During America’s 1970s sexual revolution, Santa Clara Valley flung off its agricultural past and became Silicon Valley, the epicenter of electronic culture shock. We were fortunate to buy our house when we did. Prices leaped up monthly soon after our purchase as swarms from around the world came to develop integrated circuits from silicon wafers which revolutionized the world, making it, like the song title, 'It's A Small, Small World.'
Escalating home prices shifted our economic position up to semi-elite as homeowners. Many of similar or higher income were regulated to renting. Economic status became associated with when you bought or if you owned your home more than how much you made.
Those moving into the area came from everywhere bringing new ideas and lifestyles, often with few traditional family restraints. In the 1970s, silicon wafer designs, superseded one another rapidly making what was new and exciting, obsolete the following year. It was here today, gone tomorrow. Silicon fabrication plants ran twenty-four/seven. They shut down only at Christmas for repairs and upgrades to make an even faster chip or die.
The plants sprung up as concrete, tilt-up mushrooms in former prune, pear, cherry and apricot orchards with the trees bulldozed in piles and set alight as historic trash to make the latest chip. Companies came and went and often shortly after they opened went, bankrupt or merged with another. Loyalty meant staying with a company for over a year.
Chipmakers were desperate to hire, even someone like me, only a high school graduate with no experience. There were over twenty pages of Help Wanted Ads in the San Jose Mercury News. Most screamed for workers in wafer fab electronics. In October 1974, with the kids at last in school, I applied to a Nortec Electronics ad. The plant was in Sunnyvale, adjacent to the south of Mountain View. It advertised in bold print, “No Experience Necessary”.
I’d driven past electronic plants but had no idea what they did other than they made "chips" which went into digital watches, radios, computers, and games such as Atari. The interview was short. They looked at my application and asked me to start that day's swing shift as a wafer fab aligner, a position held only by women. I postponed staring until the next day to work out logistics with hubby.
Nervous on showing up to work, at my first real job, a woman supervisor told me to relax, put me in a “bunny suit”, an anti-dust smock worn in the plant and took me to the wafer alignment section. There she showed how to mimic her moves to align layers of integrated circuits on a silicon wafer by microscope. While hard on the eyes it was a sit-down job in a clean work environment, a huge step up from my prior experience of summer dishwasher in a bowling alley restaurant and fruit picker. Wages were good to attract workers from afar and to offset escalated home prices. I loved my new job.

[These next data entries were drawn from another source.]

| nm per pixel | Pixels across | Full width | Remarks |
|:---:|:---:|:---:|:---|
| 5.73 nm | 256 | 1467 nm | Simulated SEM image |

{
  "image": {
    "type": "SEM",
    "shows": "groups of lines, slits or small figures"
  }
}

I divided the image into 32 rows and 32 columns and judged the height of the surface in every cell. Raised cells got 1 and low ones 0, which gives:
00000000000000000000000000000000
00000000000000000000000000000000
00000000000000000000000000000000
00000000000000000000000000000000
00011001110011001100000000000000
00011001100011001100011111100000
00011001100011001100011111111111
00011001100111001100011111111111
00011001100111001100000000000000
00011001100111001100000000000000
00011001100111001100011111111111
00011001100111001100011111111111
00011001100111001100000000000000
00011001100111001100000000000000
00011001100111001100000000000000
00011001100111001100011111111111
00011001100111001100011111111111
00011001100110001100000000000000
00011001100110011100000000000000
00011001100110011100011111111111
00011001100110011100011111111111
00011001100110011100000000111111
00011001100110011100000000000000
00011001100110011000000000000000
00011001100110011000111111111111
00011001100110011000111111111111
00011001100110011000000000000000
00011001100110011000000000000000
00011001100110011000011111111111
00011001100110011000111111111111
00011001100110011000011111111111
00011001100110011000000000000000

Nortec, like others, ran twenty-four/seven, three shifts a day. My swing shift was 6 PM to 2 AM. I left for work at 5:30 PM as hubby arrived and got home at 2:30 AM. At home, I changed, showered and hit the sack by 3 AM. Hubby left for work at 7:30 AM and got home at 5:30 PM.
There was only time for a pass off of kids with a kiss for the afternoon switch. We all got up at 6:30 AM, I fixed breakfast, hubby and the kids showered, dressed and gulped breakfast down and left at 7:30 AM to their work and school at the morning switch off.
Sex during the week was either when I awoke him at 3 AM or he, me at 6 AM, with one or the other of us groggy.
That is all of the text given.